Where have the words gone? Where has the story gone? Where has the context gone?
As opposed to reading a story or have somebody having a plain conversation, we have lost ourselves in the hype of telegraphic communication. As technologies become advanced, sophisticated and affordable, it should allow for relaxed communication. By relaxed, I mean use of analogies, metaphors, comparisons etc…Because it is then possible to live the moment, reflect on your experience of life, reflect on the author’s (or the speaker’s) experience of life, have a “wah” moment and build mutual rapport – either interactive (speaking-listening) or non-interactive (reading).
Instead, we have given ourselves to believing that we don’t have time, words are expensive, story-tellers are boring and have permanently taken on the “cut to the chase” attitude.
SMS for example is great but has made people forget the beauty of words and sentences…kids have forgotten to spell words correctly.

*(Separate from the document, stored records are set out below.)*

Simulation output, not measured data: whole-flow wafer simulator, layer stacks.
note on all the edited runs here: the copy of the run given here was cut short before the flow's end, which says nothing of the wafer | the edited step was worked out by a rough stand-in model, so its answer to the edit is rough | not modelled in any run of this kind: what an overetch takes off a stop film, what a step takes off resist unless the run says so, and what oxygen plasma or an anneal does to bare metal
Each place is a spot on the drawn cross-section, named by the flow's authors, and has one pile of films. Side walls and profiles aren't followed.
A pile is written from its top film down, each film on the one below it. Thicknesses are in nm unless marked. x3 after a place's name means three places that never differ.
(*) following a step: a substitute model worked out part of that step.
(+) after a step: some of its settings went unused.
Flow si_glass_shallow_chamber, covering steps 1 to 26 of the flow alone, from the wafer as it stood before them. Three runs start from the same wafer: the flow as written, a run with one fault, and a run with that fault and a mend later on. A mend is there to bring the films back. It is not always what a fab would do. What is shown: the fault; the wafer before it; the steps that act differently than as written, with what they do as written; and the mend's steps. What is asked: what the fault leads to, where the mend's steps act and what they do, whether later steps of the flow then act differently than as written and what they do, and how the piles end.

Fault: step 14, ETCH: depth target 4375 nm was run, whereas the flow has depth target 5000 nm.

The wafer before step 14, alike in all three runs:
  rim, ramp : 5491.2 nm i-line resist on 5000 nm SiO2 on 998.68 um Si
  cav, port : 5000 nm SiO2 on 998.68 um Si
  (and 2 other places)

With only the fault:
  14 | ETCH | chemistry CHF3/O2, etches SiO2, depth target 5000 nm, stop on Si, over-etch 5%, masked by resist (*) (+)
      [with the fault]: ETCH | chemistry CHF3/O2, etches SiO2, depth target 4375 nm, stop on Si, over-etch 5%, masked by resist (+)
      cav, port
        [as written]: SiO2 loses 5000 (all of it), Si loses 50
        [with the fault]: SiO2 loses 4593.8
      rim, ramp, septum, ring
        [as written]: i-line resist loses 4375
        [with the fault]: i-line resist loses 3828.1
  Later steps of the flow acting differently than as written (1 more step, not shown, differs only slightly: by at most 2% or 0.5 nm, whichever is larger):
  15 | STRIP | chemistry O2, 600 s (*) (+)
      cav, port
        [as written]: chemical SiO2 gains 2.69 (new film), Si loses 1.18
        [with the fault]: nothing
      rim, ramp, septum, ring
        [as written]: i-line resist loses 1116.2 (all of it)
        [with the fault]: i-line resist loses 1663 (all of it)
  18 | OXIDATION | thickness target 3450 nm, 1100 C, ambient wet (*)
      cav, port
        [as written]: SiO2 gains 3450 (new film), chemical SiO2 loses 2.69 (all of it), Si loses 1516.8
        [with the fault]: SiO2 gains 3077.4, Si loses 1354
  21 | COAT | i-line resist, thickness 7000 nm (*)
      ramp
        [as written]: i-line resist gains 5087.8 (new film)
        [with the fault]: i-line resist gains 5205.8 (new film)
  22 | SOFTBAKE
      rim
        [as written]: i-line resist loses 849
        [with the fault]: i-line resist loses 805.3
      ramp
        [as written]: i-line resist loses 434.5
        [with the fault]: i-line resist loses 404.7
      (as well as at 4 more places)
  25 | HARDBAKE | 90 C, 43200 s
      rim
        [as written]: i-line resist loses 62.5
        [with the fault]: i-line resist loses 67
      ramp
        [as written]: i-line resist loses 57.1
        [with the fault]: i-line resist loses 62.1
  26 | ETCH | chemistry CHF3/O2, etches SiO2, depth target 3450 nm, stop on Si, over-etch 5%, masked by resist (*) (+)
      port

Twitter helps make statements, but you can’t justify your statements, you cannot provide a build-up, you cannot say a story…because 160 is the limit….your urge to shrink your words increases, as the remaining characters approach zero…sometimes when you are done getting the message out of your system and find the remaining characters are “-14”, my gawd – the things we do to trim it down 🙂
You might say one shouldn’t be tweeting in that case. Now, who do you think is going to spend time reading a ¾ page blog on it? People want it faster, people want the summary – coz that is the only way they can swallow more. They want to be following 246 people on Twitter and read that many more tweets than read a well-written blog.
If I’d noticed how quickly social media tools became popular, I should know these are not going to change. We are not going to – all of a sudden – adopt a slow movement.
But all I ask of you is this – next time you write something, type “love” instead of “lv”. Next time you write/tell somebody a story, refrain from cutting to the chase. Remember, we are in no great scarcity of words (or time).
Wl U?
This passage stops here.